(1.) The present appeal is filed by the appellants against an order passed by the High Court of Madhya Pradesh (Indore Bench) on March 12, 1999 rejecting in limine Miscellaneous Criminal Petition No. 4730 of 1998.
(2.) The facts giving rise to the present appeal are that appellant No.1 Madhumilan Syntex Ltd. is a Public Limited Company registered under the Companies Act, 1956. Appellant Nos. 2 to 4 are its Directors. Appellant-Company deals in the production and business of yarn at Madhumilan Cinema Building, Ahata. The tax assessment of the Company is done by the Deputy Commissioner of Income Tax (Tax Assessment), Special Range No.1, Indore. It was the case of the respondents that for the Assessment Year 1989-90, Returns were submitted by the Company on December 29, 1989. On verification of the Returns, it was found that though an amount of Rs.1,29,348/- was deducted by the Company as Tax Deducted at Source (TDS for short), it was not credited by the Company in the account of the Central Government as required by Sections 194C and 200 of the Income Tax Act, 1961 (hereinafter referred to as the Act) read with Rule 30 of the Income Tax Rules, 1962 (hereinafter referred to as "the Rules"). It is, however, not in dispute that the amount of TDS was credited by the Company with interest later on. But there was delay on the part of the Company in depositing such amount. Income Tax Officer (TDS), Bhopal, therefore, issued a notice to the appellants on March 11, 1999 alleging therein that there was failure to credit TDS to the Central Government as required by Section 276B of the Act by them. The appellants had thus committed an offence punishable under Section 278B of the Act. A show-cause notice was, therefore, issued against the appellant-Company as also against appellant Nos. 2 to 4 (and one Smt. Chandraprabha Modi) being principal officers of the appellant-Company. The Income Tax Officer, TDS, Bhopal asked the appellants to show-cause as to why proceedings should not be initiated against them. The appellants were asked to submit their reply on or before March 18, 1991 failing which it would be presumed that they had nothing to say in the matter and action would be taken accordingly. It was also stated in the notice that the appellant Nos. 2 to 4 (and Smt. Chandraprabha Modi) were to be considered as principal officer within the meaning of Section 2(35) of the Act.

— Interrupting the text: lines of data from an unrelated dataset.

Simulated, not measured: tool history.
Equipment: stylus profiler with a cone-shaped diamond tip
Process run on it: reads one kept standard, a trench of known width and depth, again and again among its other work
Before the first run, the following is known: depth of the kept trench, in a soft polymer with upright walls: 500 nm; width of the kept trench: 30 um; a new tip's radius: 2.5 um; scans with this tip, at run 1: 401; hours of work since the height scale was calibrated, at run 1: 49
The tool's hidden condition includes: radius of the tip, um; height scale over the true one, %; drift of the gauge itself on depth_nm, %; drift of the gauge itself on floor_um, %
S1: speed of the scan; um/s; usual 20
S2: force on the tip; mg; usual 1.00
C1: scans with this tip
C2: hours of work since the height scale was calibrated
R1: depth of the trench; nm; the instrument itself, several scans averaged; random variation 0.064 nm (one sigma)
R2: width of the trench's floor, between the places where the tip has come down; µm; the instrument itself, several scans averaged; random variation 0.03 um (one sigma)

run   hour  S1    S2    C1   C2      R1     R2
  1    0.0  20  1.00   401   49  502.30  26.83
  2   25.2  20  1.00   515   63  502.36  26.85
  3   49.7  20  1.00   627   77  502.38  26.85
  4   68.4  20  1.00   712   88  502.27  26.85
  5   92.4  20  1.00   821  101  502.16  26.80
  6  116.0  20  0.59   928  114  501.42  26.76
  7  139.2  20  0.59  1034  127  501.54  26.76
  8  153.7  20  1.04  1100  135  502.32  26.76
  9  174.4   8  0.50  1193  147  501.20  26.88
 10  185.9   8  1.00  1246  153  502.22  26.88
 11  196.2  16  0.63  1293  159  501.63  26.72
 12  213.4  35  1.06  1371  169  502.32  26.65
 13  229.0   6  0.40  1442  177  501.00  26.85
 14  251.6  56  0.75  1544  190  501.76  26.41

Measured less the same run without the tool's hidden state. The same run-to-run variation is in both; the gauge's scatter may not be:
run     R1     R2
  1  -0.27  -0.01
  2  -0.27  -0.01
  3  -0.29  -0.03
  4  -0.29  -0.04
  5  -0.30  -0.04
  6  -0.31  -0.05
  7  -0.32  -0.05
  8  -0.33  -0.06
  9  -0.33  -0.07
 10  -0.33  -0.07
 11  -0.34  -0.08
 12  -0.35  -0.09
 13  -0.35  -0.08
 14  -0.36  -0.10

(3.) The appellants filed a reply to the show-cause notice raising various objections. It was, inter alia, contended that they had not committed any offence nor violated provisions of the Act. It was stated that it was not a case of no payment of TDS. The amount of tax along with interest had been paid and statutory provisions had been complied with. There was some delay in receiving loan from Industrial Development Bank of India (IDBI) due to which TDS could not be paid in time. Moreover, because of construction of one unit by the Company, there was shortage of liquid funds and hence the payment could not be made. There was thus a reasonable cause for non-payment of amount within the prescribed period but the payment had been made with interest and there was no loss to Revenue. It was, therefore, submitted that no case had been made out for taking action against the appellants and notice was required to be revoked.